This makes the Publish("OtherModule"); code do nothing, because the listener was destroyed.
Now indeed, if you set KeepSubscriberReferenceAlive to true,
it will work because your EventAggregator will keep a reference to the subscriber object (InfrastructureModule).
That is not ideal, basically you went from using a Weak Event Pattern where you don't risk memory leaks, to having to handle objects lifetime and thus risk memory leaks just like a regular .NET event.
Don't get me wrong, I'm not saying you absolutely shouldn't use KeepSubscriberReferenceAlive, but it should only be used on rare occasions.
That being said, your test case is an odd scenario: the Bootstrapper will call Initialize on every Module you define, and then your shell does not hold those modules. Since nobody holds those Modules, they're destroyed.
The "normal" usage for Initialize, is to inject the module that is being initialized into the Shell (or any other UserControl), and it makes sense: you don't want to initialize something you will not use.
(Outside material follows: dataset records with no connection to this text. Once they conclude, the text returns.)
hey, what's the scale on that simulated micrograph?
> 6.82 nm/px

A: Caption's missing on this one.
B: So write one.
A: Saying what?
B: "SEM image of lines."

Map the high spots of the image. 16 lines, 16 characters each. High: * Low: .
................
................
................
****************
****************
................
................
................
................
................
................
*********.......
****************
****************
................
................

The command object pattern is one that I still haven't been able to truly grasp and I found an implementation in the code I'm currently working on so I studied it long and hard to see if I could finally get it with a real world example. The problem is that I am sure this is not properly implemented and it is just an attempt by someone who just read about it and thought it made sense here.
Allow me to show it to you (for confidentiality reasons it will be greatly simplified but I'll do my best to show the main concepts):
public class CommandOne
{
public CommandOne(Manager manager, MyForm form)
{
m_manager = manager;
m_form = form;
}
public void Execute()
{
m_manager.CommandOne(m_form);
}
}
public class CommandTwo
{
public CommandTwo(Manager manager, MyForm form)
{
m_manager = manager;
m_form = form;
}
public void Execute()
{
m_manager.CommandTwo(m_form);
}
}
The first thing that strikes me as odd is that these two classes are not inheriting from any abstract class nor implementing a common interface.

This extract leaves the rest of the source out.